Raid 10 Performance Issues
I am in the process of setting up a mirrored storage system for our Business.
We don't have the budget for prebuilds so I am trying to do what I can to get the best bang for our buck. Here is our hardware breakdown:
San1 and San2 Windows Server 2019
SUPERMICRO MBD-H11SSL-I Amd Epyc 7251 8 core CPU
64GB RAM 8GB x8
SSD for OS 500GB
LSI 9380-8i8e
Intel 10G nic, 4 port - Iscsi network
Intel 25G nic, 2 port - Sync between Servers - Jumbo Frames-9014.
1 internal nic 1G (data), 1 IPMI In use on MB
IW-RJ224-03 24bay SSD Enclosure, Populated with 24 2TB Samsung 860 Pros, Raid10 configuration. Connected via 2 sas cables to the 9380 card.

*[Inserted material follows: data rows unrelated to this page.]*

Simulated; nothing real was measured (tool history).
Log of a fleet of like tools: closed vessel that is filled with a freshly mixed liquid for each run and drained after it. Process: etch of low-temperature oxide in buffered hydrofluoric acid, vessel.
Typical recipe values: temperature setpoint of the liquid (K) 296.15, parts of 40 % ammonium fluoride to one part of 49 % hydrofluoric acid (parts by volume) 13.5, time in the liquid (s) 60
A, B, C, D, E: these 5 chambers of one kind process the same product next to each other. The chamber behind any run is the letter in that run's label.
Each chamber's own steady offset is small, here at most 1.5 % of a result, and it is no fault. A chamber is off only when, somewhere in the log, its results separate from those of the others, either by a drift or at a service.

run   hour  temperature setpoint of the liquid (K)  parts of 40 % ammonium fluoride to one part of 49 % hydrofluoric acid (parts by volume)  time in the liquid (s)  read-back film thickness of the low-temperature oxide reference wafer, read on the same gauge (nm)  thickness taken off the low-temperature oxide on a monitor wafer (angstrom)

We will be using Starwind to sync the 2 servers.
While in the process of setting up Starwind, I have been trying to see our sync performance Using varying image sizes from 500G to 5TB
When a sync starts, the system writing the sync data is barely usable. The system stutters, performance monitor hangs, and everything runs horribly unless I turn off all caching options. If I enable writeback, or Enable disk cache, I notice Core0 on numa 0 peg 100% and everything goes south... other cores show very little, or no usage, minus a couple.
I have tried every kind of combination of drive setup to get through this, but I am getting nowhere at this point. I must be missing something. I have configured the Array in 2x8, 6x4, and 4x6 (standard 64k strip) settings thinking it was some drive limitation holding me back, but I have had 1 instance, where nothing went wrong, and the drive wrote a 5TB sync with no issues, and in an hour with perfect system response. It was going over 1.6GB/s at that time with both Caches Enabled on a 4x6 array. I did notice that core0, numa0 was near idle that time, and core 2,numa 0 was doing the heavy lifting. Took everything down to replicate and rebuild, been stuck since. Now every transfer maxes out at about 600MB writes with cache off, and when on hits about 1GB/s before it is noticeably struggling.
Any Ideas to help point me in the right direction are appreciated! Firmware up to date on the 9380, Drivers for Raid cards, Nics, and MB components are all up to date.
Here some thoughts, which may help to solve the issue:
- If you are using some kind of NIC-Teaming, it may affect performance of iSCSI and replication in unpredictable way. Most SAN’s/VSAN’s vendor don’t support Teaming and recommend MPIO instead. Disable NIC-Teaming.
- You mentioned Intel 25G NIC. XXV710 model may have issues with enabled Jumbo Frames. Disable Jumbo Frames and run additional tests.
- Jumbo Frame value 9126 is not typical to Windows OS and used mostly on switches. Windows default value is 9014.
- LSI 9380 doesn’t have Samsung 980 Pro in the list of supported drives. Moreover, 980 Pro is an NVMe drive (not SATA). Are you sure, that you have 980 Pro?
I’d also recommend to contact Starwind’s support, as BaronSamedi1958 mentioned.
You need to fine tune the synchronization priority for the whole thing to function properly.
https://www.starwindsoftware.com/help/ChangingSynchronizationPriority.html
As you deal with a paid solution I’d suggest to apply for support.